Heaters and Winterizing are all to often taken for granted or ignored totally.

When it comes to heaters and winterizing, Shortcuts are too risky

In parts of the country that don’t usually get too cold, plugging in a heater in the engine room seems a lot easier than lugging gallons of antifreeze to the boat and filling the engine(s) with it. But the reality is that in fact, using a heater can destroy your engine. When these places do get cold, it’s often accompanied by an ice storm that takes out the power. No power to the heater equals unprotected engine, which equals permanent damage and a new engine.

And a  destroyed engine is actually much better than what else can happen when you use a heater for winterizing. An overloaded electrical system, a damaged extension cord, or a faulty heater can all cause your boat to catch fire and burn. Your boat neighbors are not likely to be happy to learn that your “shortcut” destroyed their boat, too.

While I don’t recommend heaters personally, here’s some tips.

Safely Using Boat Heaters

Use electric heaters with a UL label, meaning they have undergone product testing for safety.

Choose an electric heater that is low profile, cool to the touch and will not tip over.

Keep anything that can burn away from the heater.

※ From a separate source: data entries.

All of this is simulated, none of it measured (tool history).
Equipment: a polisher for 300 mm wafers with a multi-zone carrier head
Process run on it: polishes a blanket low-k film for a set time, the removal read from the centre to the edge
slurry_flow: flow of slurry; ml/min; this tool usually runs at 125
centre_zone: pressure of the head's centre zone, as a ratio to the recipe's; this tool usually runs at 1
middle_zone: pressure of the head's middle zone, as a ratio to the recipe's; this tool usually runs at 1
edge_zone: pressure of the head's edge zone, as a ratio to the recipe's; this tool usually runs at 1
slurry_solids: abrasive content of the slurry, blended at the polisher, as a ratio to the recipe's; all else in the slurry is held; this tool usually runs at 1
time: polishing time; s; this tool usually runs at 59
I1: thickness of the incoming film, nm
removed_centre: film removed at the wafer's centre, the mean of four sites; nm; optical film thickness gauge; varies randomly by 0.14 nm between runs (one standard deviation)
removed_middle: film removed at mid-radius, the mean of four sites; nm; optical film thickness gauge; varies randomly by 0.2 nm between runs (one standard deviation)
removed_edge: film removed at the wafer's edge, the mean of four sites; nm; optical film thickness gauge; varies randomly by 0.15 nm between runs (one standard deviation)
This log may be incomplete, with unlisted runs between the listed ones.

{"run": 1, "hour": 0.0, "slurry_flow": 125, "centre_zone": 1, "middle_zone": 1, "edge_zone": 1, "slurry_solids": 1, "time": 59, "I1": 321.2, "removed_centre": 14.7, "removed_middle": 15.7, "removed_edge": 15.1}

Put the heater on a flat, hard surface.

Never plug an electric heater into an extension cord

Don’t plug other devices into the same outlet as the heater.

Do not use more than one electric heater or you could overload your system.

If you are hooked up to shore power, inspect your shore power cord for faults before using an electric heater.

Turn off the electric heater when leaving the cabin or the boat.

These guidelines will help you safely use an electric boat heater.

Take the time to winterize your boat properly this winter.